Sunday, August 15, 2010

TOFFEE CHEESECAKE WITH CARAMEL SAUCE

Toffee Cheesecake
Anybody who knows me will tell you that I’m not the biggest fan of chocolate desserts.  With the exception of a few, very special sweets in our family recipe book, I vastly prefer those confections featuring toffee, nuts, or citrus.  So, when it came time to decide what dessert to have with our Christmas dinner this year, my family came to a bit of brick wall.  Having already eaten pumpkin and pecan pie during Thanksgiving, we were all in the mood for something a little different this time around.  With ideas like an apple galette and bread pudding being thrown around, each option seemed to fall flat the second it was introduced  — keeping with tradition, we were a bit indecisive.  It wasn’t until my sister insisted upon a dessert that included caramel in some form or another that my Mom suddenly remembered a recipe from an old Bon Appétite that she used to make years ago for special occasions — Toffee Cheesecake.
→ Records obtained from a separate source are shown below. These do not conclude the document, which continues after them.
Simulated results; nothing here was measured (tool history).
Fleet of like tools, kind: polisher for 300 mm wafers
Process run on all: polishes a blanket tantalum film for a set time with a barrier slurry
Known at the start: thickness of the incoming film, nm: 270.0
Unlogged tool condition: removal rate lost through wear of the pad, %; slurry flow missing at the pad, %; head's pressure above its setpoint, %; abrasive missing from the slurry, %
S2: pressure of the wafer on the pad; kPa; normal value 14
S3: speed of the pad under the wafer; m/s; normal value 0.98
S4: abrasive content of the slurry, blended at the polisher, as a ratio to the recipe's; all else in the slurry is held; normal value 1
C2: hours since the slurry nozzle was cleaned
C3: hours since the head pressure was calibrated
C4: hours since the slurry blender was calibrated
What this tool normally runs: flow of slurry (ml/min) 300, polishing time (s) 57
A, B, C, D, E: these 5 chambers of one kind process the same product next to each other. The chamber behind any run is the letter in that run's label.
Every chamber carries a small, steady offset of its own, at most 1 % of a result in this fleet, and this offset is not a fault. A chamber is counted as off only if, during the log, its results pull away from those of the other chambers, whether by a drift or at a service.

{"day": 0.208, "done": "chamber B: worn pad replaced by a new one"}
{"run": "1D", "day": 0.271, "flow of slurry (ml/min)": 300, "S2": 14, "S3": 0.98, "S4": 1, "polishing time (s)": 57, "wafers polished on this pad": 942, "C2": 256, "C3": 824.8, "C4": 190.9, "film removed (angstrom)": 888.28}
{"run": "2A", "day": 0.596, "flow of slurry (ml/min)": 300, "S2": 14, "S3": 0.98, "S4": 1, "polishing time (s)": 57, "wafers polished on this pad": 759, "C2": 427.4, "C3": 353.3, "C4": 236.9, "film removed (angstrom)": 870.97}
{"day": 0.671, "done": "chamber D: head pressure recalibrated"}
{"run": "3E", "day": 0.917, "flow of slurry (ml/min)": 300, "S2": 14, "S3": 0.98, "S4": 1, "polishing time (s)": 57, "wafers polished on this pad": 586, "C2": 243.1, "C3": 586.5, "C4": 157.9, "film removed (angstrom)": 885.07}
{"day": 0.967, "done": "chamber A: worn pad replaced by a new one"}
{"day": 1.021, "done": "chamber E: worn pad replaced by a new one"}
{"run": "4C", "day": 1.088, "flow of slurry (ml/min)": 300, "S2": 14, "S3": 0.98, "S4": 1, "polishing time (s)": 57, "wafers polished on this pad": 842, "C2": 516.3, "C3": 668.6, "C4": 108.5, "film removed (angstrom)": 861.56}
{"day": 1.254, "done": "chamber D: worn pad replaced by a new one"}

I don’t think I need to tell you how good this cheesecake really is.  I mean, caramel sauce? Whipped cream? Skor bar!?  What’s not to like?  The one thing I can say is that this is an extremely rich dessert of which a little goes a long way.  Next time you have a special occasion on the horizon, consider making this decadent dessert which will easily feed 10-12 guests.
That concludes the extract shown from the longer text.